As you can see from that thread, the new changes in the last xorg version caused problems to many people, and the xorg chapter in the handbook is not really updated (maybe after 7.2).


----------



## SirDice (Apr 23, 2009)

So why are you blaming FreeBSD for Xorg problems? You do realize that Xorg has absolutely nothing to do with FreeBSD?

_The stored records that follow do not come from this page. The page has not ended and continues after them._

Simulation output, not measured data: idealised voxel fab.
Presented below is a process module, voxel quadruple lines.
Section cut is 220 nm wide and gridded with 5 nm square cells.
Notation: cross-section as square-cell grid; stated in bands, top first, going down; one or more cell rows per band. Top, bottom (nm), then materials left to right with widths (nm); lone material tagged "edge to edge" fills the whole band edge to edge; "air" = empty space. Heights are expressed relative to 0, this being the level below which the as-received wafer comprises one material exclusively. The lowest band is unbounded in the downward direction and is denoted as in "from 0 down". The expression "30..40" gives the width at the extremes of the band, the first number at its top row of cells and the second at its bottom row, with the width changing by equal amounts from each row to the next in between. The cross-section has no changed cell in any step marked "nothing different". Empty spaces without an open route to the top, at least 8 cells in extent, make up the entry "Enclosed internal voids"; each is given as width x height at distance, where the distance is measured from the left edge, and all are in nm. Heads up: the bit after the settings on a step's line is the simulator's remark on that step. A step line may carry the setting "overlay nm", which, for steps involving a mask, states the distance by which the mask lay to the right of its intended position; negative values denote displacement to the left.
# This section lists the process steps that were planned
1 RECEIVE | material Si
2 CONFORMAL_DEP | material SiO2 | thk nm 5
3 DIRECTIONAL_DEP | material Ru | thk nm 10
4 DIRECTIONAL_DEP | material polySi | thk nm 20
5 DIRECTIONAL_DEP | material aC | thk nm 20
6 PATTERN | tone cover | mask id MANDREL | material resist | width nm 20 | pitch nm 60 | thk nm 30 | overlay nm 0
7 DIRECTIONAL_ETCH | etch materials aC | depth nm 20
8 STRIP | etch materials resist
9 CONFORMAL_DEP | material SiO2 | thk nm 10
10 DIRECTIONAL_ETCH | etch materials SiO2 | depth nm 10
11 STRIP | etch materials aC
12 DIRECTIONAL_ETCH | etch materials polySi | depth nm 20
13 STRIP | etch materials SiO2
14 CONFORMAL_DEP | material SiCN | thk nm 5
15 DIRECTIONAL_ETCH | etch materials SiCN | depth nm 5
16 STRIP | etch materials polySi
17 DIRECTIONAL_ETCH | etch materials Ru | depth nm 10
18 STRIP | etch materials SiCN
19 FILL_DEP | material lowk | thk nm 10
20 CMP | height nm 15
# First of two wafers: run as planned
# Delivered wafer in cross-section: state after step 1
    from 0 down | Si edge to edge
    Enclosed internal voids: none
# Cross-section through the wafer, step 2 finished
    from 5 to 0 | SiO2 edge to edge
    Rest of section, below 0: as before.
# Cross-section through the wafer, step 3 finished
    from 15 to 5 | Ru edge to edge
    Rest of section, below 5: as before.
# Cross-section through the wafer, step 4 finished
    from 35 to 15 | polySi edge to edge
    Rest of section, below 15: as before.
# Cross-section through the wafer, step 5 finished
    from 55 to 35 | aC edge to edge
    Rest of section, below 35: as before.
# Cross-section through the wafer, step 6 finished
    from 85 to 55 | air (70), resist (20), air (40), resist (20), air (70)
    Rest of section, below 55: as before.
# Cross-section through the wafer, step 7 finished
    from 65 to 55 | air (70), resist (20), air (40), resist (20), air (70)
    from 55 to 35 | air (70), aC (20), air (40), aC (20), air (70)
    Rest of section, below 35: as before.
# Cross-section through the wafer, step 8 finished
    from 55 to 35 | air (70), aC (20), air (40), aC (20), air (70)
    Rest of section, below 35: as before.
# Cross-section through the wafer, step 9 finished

As said, start reading the handbook.


----------



## ale (Apr 23, 2009)

SirDice said:
			
		

> So why are you blaming FreeBSD for Xorg problems? You do realize that Xorg has absolutely nothing to do with FreeBSD?
> 
> As said, start reading the handbook.


I agree with you about the fact that that are xorg problems.
I don't know if it's the cause of the OP troubles, but unfortunately, the handbook still doesn't consider xorg-7.4.


----------



## tangram (Apr 23, 2009)

ale said:
			
		

> I agree with you about the fact that that are xorg problems.
> I don't know if it's the cause of the OP troubles, but unfortunately, the handbook still doesn't consider xorg-7.4.



I saw a proposal to update the Handbook with information updated to new Xorg version. Might be a good idea for the OP to browse this week's doc-freebsd.org mailing list.


----------